LeetCode 1343. Number of Sub-arrays of Size K and Average Greater than or Equal to Threshold

Question

Given an array of integers arr and two integers k and threshold.

Return the number of sub-arrays of size k and average greater than or equal to threshold.

Example

Input: arr = [2,2,2,2,5,5,5,8], k = 3, threshold = 4
Output: 3
Explanation: Sub-arrays [2,5,5],[5,5,5] and [5,5,8] have averages 4, 5 and 6 respectively. All other sub-arrays of size 3 have averages less than 4 (the threshold).

Input: arr = [11,13,17,23,29,31,7,5,2,3], k = 3, threshold = 5
Output: 6
Explanation: The first 6 sub-arrays of size 3 have averages greater than 5. Note that averages are not integers.
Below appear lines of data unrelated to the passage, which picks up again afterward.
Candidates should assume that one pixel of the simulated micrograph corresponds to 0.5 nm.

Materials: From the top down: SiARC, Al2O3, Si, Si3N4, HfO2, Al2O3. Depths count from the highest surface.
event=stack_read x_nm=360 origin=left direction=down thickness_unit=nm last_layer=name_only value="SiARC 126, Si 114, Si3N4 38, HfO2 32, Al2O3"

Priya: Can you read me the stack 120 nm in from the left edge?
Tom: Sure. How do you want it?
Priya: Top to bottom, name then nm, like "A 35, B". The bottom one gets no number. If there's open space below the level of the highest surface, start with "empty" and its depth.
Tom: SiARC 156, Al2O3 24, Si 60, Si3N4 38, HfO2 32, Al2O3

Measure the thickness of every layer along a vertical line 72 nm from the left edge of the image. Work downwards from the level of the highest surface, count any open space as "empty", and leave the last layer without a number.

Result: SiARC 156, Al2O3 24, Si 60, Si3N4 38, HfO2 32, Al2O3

Input: arr = [7,7,7,7,7,7,7], k = 7, threshold = 7
Output: 1

Solution

It’s sliding window problem, and we just need to maintain the k size window and calculate the average. Also we can use one variable to store the sum that we add so far to reduce the duplicate calculations. In addtion, you can use prefix sum array to optimize.

Code

// time:O(n - k + 1 ~ n) space:O(1)
    public int numOfSubarrays(int[] arr, int k, int threshold) {
        // prefix sum
        if (arr == null || arr.length == 0) return 0;
        int sum = 0, res = 0;
        for (int i = 0; i < arr.length; i++) {
            sum += arr[i];
            if (i >= k - 1) {
                if (sum >= threshold * k) res++;
                sum -= arr[i - k + 1];
            }
        }
        return res;
    }

    // time:O(n) space:O(n)
    public int numOfSubarrays2(int[] arr, int k, int threshold) {
        if (arr == null || arr.length == 0) return 0;
        int n = arr.length;
        int[] prefix = new int[n + 1];
        for (int i = 1; i <= n; i++) {
            prefix[i] = prefix[i - 1] + arr[i - 1];
        }
        int index = 0;
        int res = 0;
        while (index < n && index + k <= n) {
            int sum = prefix[index + k] - prefix[index];
            if (sum >= k * threshold) res++;
            index++;
        }
        return res;
    }